I ran into another block in a spot where Aloran decides to leave his room (because he wants to figure out what she'll be wearing, so he can make gloves to match). He faces a decision of whether to exit into his Lady's room or not:
He found his service speaker and flicked it on, but heard only silence in his Lady's chamber. If he opened the small door with the crescent-moon handle, he could go and study her wardrobe. But if she were still there, sitting quietly, she would be angry because she wanted to be alone. Lady Tamelera, angry.
In the earlier draft, his next thought had grown directly out of the idea of her anger; he'd decided he had to get away from the whole situation. This no longer fit with the requirement that he deal with her in the course of the chapter. After some thinking I decided that he was too rattled just to steel himself and go in, but that he could ask for help from someone who knows her better. I could have continued with "He went looking for Serjer," but I wanted to use a word-link to smooth the transition. In this case, since there are two doors out of Aloran's room, I chose opening the door as the link. The next line became:
He opened the door into the Maze, and went looking for Serjer.
This created an explicit parallel between "If he opened the small door with the crescent moon handle" and "He opened the door into the Maze", thus bringing attention to the fact that in the end he decided not to open his Lady's door.
I enjoyed working through this material and trying to create links where there had been none before. It put me in mind of something I learned about when I studied classical Japanese poetry: the idea of a "kakekotoba," or pivot word. A pivot word has two meanings. It serves as a pivot because one of its meanings should fit with the lines of poetry that precede it, but its other meaning should fit with the lines that follow it. If, for example, the pivot word were "matsu," then on one side of it we should find lines that speak of pine trees (matsu=pine), and on the other side, lines that talk about waiting (matsu=to wait). This concept spoke to me, because in each of these cases I could identify a critical element that allowed me to make the link forward to the next section: gloves, in the first instance, and the door in the second.

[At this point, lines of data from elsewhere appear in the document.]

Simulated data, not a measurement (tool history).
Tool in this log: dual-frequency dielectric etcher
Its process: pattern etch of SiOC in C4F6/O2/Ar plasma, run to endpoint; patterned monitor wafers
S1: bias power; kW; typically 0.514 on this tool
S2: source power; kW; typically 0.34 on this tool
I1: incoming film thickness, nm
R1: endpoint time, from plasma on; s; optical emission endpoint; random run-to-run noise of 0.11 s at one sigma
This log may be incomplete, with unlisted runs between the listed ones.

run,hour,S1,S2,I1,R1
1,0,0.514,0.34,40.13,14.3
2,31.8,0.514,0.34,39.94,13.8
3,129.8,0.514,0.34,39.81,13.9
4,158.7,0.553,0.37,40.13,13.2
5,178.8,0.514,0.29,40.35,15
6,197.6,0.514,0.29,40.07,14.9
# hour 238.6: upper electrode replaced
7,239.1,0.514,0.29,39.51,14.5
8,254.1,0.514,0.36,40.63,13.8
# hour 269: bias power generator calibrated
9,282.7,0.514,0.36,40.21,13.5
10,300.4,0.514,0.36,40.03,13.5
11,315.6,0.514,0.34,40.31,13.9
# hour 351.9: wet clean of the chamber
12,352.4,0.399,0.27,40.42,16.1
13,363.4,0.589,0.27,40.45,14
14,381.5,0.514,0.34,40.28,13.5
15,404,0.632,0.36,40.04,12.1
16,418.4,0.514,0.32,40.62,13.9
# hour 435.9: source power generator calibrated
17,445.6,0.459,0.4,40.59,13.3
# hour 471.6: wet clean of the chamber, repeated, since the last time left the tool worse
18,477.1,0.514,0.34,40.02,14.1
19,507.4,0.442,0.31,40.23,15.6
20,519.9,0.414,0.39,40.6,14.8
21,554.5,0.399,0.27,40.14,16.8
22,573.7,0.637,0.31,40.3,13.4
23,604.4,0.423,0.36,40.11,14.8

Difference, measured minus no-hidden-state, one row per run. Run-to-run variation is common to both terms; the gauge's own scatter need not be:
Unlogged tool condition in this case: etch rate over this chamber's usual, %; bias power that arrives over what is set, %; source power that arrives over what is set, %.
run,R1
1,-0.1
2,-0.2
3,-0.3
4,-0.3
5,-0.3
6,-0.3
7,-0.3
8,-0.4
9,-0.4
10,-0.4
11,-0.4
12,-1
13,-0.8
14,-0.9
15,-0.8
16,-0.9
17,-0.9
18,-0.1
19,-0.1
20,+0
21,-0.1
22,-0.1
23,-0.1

I suppose the main things I took out of this afternoon's editing were these:
1. The implication of a large unsolved problem is good for a cliffhanger, but not for a minor transition.
2. At the end of a sub-scene, consider "seeding" a motive for the sub-scene that follows, in order to smooth the transition.
3. If the implications of the last sentence you wrote seem to take you in the wrong direction, look back further, because you may find something you can use to turn the text the way you want it to go.